- Conversation Skills for Students with Autism
Children with autism and Asperger Syndrome will need to practice recognizing verbal social cues and improving conversation skills in the classroom
Although children with high functioning autism or Asperger Syndrome may have an above average grasp of the technical form of language, they will most certainly struggle with the nuances of natural conversation. There are strategies within the classroom setting that can encourage and improve a child’s ability to adeptly participate in conversation and form friendships.
Conversation Difficulties for Kids with Autism
It is hard for an autistic child to recognize facial expressions of others and consequently, he may not know when another participant in a discussion is bored, puzzled, or requires empathetic responses. Another difficulty for children with AS or autism is in recognizing sarcasm or understanding catch phrases (“raining cats and dogs”, “pulling my leg”, etc.), tending to interpret these literally instead.
Additionally, the student with autism could overwhelm the dialogue when the subject of discussion is important to him, whereas he will not offer any words or questions to keep a conversation going if it is not about something that he knows or is interested in. It may also be difficult for him to show compassion or any physical or verbal signs that he is listening or in sync with what is being said.
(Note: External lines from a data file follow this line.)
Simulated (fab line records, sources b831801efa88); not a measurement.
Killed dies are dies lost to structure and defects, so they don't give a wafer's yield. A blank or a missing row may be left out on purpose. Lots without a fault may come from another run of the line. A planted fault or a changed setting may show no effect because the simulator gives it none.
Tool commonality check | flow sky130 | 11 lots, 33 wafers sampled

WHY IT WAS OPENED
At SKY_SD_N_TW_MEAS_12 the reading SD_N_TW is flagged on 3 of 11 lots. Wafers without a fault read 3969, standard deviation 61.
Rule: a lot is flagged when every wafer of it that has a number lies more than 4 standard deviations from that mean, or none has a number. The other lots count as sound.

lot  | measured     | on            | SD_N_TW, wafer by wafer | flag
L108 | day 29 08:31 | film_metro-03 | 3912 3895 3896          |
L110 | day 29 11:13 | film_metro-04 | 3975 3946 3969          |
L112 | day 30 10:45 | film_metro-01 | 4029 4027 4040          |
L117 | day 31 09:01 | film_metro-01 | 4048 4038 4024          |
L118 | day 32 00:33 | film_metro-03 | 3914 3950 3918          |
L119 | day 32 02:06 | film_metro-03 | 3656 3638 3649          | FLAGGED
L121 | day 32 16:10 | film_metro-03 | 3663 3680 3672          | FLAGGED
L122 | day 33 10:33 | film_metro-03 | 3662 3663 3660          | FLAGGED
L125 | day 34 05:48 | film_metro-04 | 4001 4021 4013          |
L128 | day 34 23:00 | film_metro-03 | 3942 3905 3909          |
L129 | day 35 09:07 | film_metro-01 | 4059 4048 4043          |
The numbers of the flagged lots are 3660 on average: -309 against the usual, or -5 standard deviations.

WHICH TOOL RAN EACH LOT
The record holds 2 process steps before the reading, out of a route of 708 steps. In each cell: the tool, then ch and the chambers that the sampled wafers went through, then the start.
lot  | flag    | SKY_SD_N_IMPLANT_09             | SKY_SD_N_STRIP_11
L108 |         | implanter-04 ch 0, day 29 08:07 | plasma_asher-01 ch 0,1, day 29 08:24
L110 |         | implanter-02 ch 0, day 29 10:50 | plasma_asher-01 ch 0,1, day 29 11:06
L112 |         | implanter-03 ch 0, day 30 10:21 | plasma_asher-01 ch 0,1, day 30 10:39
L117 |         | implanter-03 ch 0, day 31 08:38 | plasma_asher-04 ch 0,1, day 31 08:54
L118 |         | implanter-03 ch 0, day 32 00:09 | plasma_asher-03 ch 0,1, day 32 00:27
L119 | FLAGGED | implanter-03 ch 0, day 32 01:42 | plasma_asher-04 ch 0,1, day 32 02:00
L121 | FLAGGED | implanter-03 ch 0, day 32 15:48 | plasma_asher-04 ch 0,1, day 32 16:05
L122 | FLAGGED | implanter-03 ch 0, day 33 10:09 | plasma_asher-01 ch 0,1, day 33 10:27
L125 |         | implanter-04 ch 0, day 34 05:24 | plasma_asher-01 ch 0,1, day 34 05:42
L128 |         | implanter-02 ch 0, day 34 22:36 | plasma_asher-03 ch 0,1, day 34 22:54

Finally, a child with autism may have difficulty holding back on comments that could hurt someone’s feelings, even if they are true.
Improving Autistic Conversation Skills
In The Complete Guide to Asperger’s Syndrome , author Tony Attwood suggests that improvements in the following areas should be the goal for any school program that attempts to improve conversation skills for students with Asperger Syndrome:
- Listening skills
- Giving and receiving compliments and criticism
- Tips on how/when to interrupt
- Conversational transitions to change of subject
- Usage of empathetic comments
- Conversation openers and closers
- Conversational turn taking
Classroom Activities to Improve Natural Conversation
Social skills picture stories. Reading picture stories or comic strip cartoons that contain social conversations between characters will be a good first step to understanding appropriate social interaction. These stories will help children with autism visualize and organize conversations in a logical and understandable way. 
Working in pairs to practice conversation. Each child is given a list of conversation starters (two or three), a topic of discussion, and is tasked with finding something in common while talking about the subject given.
Creating a story with dialogue. Coming up with a story that includes two or more characters that need to talk will help a child with autism think about how to set up an appropriate interaction. A difficult social situation can be assigned as the story theme ahead of time, and the characters in the story can be required to solve their problem through conversation.
Classroom plays. With classroom plays, children will be given a script that can be practiced in advance. A play can be based on a real life scenario of children on the playground, bullying, or a subject in which the actors need to show compassion and concern. The teacher can coach the student with autism with the appropriate facial expressions and voice inflection during the rehearsals and this will give the child guidance and practice.
Activities that improve skills in the subtle art of conversation will greatly benefit children with autism and Asperger Syndrome, and could lead to the formation of friendships that otherwise may not have occurred. The coaching, practice, and guidance that teachers can offer in this setting will be the key to improving verbal abilities of children with high functioning autism and AS who are becoming increasingly integrated with their peers into the regular classroom.
Attwood, Tony, The Complete Guide to Asperger’s Syndrome. Philadelphia: Jessica Kingsley Publishers, 2007.
Baker, Jed, Ph.D., The Social Skills Picture Book: Teaching play, emotion, and communication to children with autism. TX: Future Horizons, Inc.